If you take anything away from Syriana, it might be this: Global dependence on oil is insanely complex, guided by shady deals and murky violence, and there’s nothing you can do about it. Except, perhaps, to make a convoluted Oscar-chasing holiday movie about it. Syriana was written and directed by Stephen Gaghan, who seems to have risen to grab the crown of Hollywood’s Political Truth-Teller that Oliver Stone dropped long ago. The problem is that Gaghan, whose screenplay for the similarly conscientious and overpopulated Traffic won an Oscar, lacks Stone’s skill at marshalling great chunks of data and dozens of characters and forging a rousing masterpiece (see JFK). Gaghan needed either an extra hour (ideally, an eight-episode HBO series) or fewer characters. Syriana probes a significant subject but treats its people as mere stick figures carrying exposition from place to place.
Who, for instance, is Bob Barnes? As played by a husky, bearded George Clooney, Bob is a loyal if exhausted CIA veteran, a flabby moth flying too close to the flame. Bob tells the truth about the Middle East, but the people in power have too much at stake in the oil fields. Bob is loosely based on the actual retired CIA agent Robert Baer, who, in his current status as film critic, has praised Syriana‘s “accuracy.” Maybe so, but I’d hate to think Baer in real life is as colorless as Bob Barnes is written. Clooney, an old hand at casual masculine authority, does what he can to make Bob interesting, but the character is little more than a martyr.

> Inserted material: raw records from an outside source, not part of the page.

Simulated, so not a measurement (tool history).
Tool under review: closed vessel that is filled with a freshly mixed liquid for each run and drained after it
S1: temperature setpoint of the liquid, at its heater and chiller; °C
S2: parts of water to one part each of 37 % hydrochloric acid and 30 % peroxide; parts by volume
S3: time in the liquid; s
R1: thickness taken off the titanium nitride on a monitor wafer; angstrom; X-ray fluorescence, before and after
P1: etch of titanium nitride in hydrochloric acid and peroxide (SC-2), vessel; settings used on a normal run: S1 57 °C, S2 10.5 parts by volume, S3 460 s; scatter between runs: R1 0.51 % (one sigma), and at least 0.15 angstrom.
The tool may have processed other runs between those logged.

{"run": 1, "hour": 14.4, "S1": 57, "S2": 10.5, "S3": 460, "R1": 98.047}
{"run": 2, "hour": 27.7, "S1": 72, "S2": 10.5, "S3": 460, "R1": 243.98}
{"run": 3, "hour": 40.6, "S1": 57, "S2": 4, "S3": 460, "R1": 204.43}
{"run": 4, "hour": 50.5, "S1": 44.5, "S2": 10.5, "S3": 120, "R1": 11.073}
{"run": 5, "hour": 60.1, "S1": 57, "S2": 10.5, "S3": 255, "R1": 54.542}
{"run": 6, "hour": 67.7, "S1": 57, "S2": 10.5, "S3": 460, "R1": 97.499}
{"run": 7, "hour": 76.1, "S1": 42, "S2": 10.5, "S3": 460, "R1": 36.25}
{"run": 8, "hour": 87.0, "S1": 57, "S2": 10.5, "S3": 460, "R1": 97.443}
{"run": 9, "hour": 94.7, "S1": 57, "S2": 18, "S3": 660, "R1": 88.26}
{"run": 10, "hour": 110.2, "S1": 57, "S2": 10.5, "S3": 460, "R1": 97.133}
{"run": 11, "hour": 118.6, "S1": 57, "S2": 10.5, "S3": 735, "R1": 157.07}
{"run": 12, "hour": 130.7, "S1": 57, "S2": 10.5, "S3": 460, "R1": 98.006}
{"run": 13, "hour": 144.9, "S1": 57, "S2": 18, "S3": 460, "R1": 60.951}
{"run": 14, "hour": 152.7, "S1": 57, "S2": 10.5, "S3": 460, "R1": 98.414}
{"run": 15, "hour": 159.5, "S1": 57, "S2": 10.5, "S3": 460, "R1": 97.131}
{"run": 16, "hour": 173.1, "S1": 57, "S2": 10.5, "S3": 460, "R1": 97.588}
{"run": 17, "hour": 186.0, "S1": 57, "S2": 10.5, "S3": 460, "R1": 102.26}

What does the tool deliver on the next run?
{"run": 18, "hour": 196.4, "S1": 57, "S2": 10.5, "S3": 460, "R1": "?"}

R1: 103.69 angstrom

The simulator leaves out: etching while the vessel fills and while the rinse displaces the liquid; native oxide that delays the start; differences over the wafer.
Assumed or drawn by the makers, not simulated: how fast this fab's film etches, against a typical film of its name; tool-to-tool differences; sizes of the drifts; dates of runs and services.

A prominent Texas oil company loses its gas-drilling bid in the Middle East to the Chinese. Another company cozies up to Kazakhstan and wins drilling rights there. The two companies merge, and various people — the powerful and powerless, their motives often far from clear — buzz around the money. The talk (a lot of it) in Syriana is very obscure and knowing; Gaghan does catch the way powerful men must address each other across glass tables or over cigars. The movie acknowledges the ambition of younger players like Matt Damon’s energy analyst (who turns a personal tragedy into a cash register), Jeffrey Wright’s Washington attorney (who keeps having to go home to his sourly disapproving dad), and Alexander Siddig’s shrewd Prince Nasir (who’s willing to do business as long as military occupation isn’t in the contract).
The saturnine Alexander Siddig, projecting mystery and intelligence, steals the film. But his character is as ill-defined as any other. We meet two laid-off Pakistani field workers (Mazhar Munir and Sonnell Dadral) who fall under the thrall of an Egyptian and become suicide bombers, and Gaghan obviously means them to be two of the many threads that make up the huge codependent web of oil mastery (violence in Gulf nations keeps the political hot potato rolling and is good for business). But their story could be a movie in itself, and the scrap of screen time they get isn’t enough for Gaghan to develop a plausible shift from hard-luck guys to terrorists. Everyone else labors under the movie’s weight, too — Matt Damon’s family-man character seems to capitalize on his tragic loss within minutes of the funeral, and poor Amanda Peet, as his wife, has nothing to do except look stricken. (She doesn’t even get a great “I know you’re an asshole but I’m staying with you because the lifestyle is worth it” speech like the one she skewered Ben Affleck with in Changing Lanes.)
Like Traffic, Syriana is aimed at the middle-aged, upper-middle-class white audience and structured as a position paper: This is why you should care about The War on Drugs or Our Dependence on Oil. Also like Traffic, the movie — liberal as it tries to be — draws on xenophobia. In Traffic, the sucker-punch message was that if drugs aren’t decriminalized, your white daughter will sleep with black men. Syriana says that if we don’t kick our oil addiction, our corporations and politicians will hop into bed (figuratively) with swarthy, corrupt Arabs. And both end up saying that the problem is too big for you to solve, anyway, so you might as well go home and hug your kids. Gaghan wants credit for merely pointing out the problem. Duly noted. In that spirit — and in the truth-telling spirit of Bob Barnes — I must point out that Gaghan, however well-intentioned, is better suited to writing op-eds than to crafting movies with characters we can care about.